Eventosaurus
Enables easy asynchronous event storing and querying on DynamoDB
Installation
Add this line to your application's Gemfile:
gem 'eventosaurus'
And then execute:
$ bundle
Or install it yourself as:
$ gem install eventosaurus
Setting up a local DynamoDB server
When developing, use the local DynamoDB server. Install and kick off your local instance:
Set the following environment variables:
EVENT_ENVIRONMENT_PREFIX=localhost
AWS_ENDPOINT=http://localhost:8000
Install and kick off DynamoDB:
$ brew install dynamodb-local
$ ln -sfv /usr/local/opt/dynamodb-local/*.plist ~/Library/LaunchAgents
$ launchctl load ~/Library/LaunchAgents/homebrew.mxcl.dynamodb-local.plist
Configuration
You need to add the following initializer (ex: config/initializers/eventosaurus.rb):
Eventosaurus.configure do |config|
config.use_sidekiq
# ex: localhost, productions
config.environment_prefix = ENV['EVENT_ENVIRONMENT_PREFIX']
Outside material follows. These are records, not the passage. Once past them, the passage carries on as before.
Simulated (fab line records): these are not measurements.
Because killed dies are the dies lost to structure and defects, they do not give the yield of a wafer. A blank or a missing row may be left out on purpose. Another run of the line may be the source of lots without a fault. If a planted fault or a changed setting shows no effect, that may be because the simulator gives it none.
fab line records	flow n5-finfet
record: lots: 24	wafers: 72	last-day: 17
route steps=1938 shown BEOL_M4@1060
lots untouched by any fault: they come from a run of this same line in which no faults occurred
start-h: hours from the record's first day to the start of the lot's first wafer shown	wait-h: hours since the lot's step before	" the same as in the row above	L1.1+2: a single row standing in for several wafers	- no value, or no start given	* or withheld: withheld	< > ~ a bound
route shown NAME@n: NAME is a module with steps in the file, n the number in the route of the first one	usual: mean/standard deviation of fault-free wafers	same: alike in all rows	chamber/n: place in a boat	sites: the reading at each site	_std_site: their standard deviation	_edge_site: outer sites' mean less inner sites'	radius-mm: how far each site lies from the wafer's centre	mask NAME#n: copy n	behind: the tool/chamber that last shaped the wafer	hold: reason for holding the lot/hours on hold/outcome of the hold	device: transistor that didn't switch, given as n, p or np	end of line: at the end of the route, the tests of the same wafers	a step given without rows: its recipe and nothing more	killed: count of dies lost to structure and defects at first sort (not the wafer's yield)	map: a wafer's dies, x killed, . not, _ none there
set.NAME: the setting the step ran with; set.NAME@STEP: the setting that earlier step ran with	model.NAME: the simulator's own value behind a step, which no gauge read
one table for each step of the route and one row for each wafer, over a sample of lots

config.aws_access_key_id = ENV['AWS_ACCESS_KEY_ID']
config.aws_secret_access_key = ENV['AWS_SECRET_ACCESS_KEY']
config.aws_region = ENV['AWS_REGION']
# optional, used for local dynamodb
config.aws_endpoint = ENV['AWS_ENDPOINT']
end
Sidekiq Alternatives
Eventosaurus ships with both synchronous and asynchronous options. By default Eventosaurus uses sidekiq to persist data to DynamoDB asynchronously.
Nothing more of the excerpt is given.